Compiling + benchmarking with optimization disabled is your main problem. Un-optimized code with intrinsics is typically very slow. It's not useful to compare intrinsics vs. scalar with optimization disabled, gcc -O0
usually hurts intrinsics more.
Once you stop wasting your time with unoptimized code, you'll want to let gcc -O3
optimize the scalar loop into 3 memset
operations, rather than interleaving 3 streams of stores in a loop.
Compilers (and optimized libc memset
implementations) are good at optimizing memory zeroing, and can probably do a better job than your simple manual vectorization. It's probably not too bad, though, especially if you arrays aren't already hot in L1d cache. (If they were, then using only 128-bit stores is much slower than 256-bit or 512-bit vectors on CPUs with wide data paths.)
I'm not sure what the best way to multi-thread with OpenMP while still letting the compiler optimize to memset
. It might not be terrible to let omp parallel for
parallelize code that stores 3 streams from each thread, as long as each thread is working on contiguous chunks in each array. Especially if code that later updates the same arrays will be distributed the same way, so each thread is working on a part of the arrays that it zeroed earlier, and is maybe still hot in L1d or L2 cache.
Of course, if you can avoid it, do the zeroing on the fly as part of another loop that has some useful computation. If your next step is going to be a[i] += something
, then instead optimize that to a[i] = something
for the first pass through the array so you don't need to zero it first.

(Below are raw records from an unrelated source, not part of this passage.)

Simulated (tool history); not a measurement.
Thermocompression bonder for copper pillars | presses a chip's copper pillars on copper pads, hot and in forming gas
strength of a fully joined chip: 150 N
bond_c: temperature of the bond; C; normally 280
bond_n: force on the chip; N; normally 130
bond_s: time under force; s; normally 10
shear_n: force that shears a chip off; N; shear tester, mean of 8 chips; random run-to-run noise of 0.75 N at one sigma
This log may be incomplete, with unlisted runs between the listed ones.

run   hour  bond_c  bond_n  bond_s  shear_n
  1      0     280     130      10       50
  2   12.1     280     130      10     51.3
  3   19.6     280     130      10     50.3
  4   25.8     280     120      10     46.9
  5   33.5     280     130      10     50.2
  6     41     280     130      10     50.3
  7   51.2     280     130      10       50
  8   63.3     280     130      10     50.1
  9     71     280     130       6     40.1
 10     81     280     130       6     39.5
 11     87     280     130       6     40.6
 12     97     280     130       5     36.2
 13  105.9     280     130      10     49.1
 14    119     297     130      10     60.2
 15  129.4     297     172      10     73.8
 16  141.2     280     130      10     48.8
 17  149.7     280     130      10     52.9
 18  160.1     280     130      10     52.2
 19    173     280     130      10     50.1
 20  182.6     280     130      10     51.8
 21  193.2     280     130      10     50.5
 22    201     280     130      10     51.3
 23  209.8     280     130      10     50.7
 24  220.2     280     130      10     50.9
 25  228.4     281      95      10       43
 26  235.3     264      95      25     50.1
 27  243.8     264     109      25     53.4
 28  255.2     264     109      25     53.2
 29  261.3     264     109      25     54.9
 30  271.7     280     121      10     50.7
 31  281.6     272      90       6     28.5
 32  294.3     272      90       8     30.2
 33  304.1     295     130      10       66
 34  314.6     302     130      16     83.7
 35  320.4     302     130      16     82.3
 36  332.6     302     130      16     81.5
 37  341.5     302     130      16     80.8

See Enhanced REP MOVSB for memcpy for lots of x86 memory performance details, especially the "latency bound platforms" section which explains why single-threaded memory bandwidth (to L3/DRAM) is worse on a big Xeon than a quad-core desktop, even though aggregate bandwidth from multiple threads can be much higher when you have enough threads to saturate the quad-channel memory.
For store performance (ignoring cache locality for later work) I think it's best to have each thread working on (a chunk of) 1 array; a single sequential stream is probably the best way to max out single-threaded store bandwidth. But caches are associative, and 3 streams is few enough that it won't usually cause conflict misses before you write a full line. Desktop Skylake's L2 cache is only 4-way associative, though.
There are DRAM page-switching effects from storing multiple streams, and 1 stream per thread is probably better than 3 streams per thread. So if you do want each thread zeroing a chunk of 3 separate arrays, ideally you'd want each thread to memset its whole chunk of the first array, then its whole chunk of the 2nd array, rather than interleaving 3 arrays.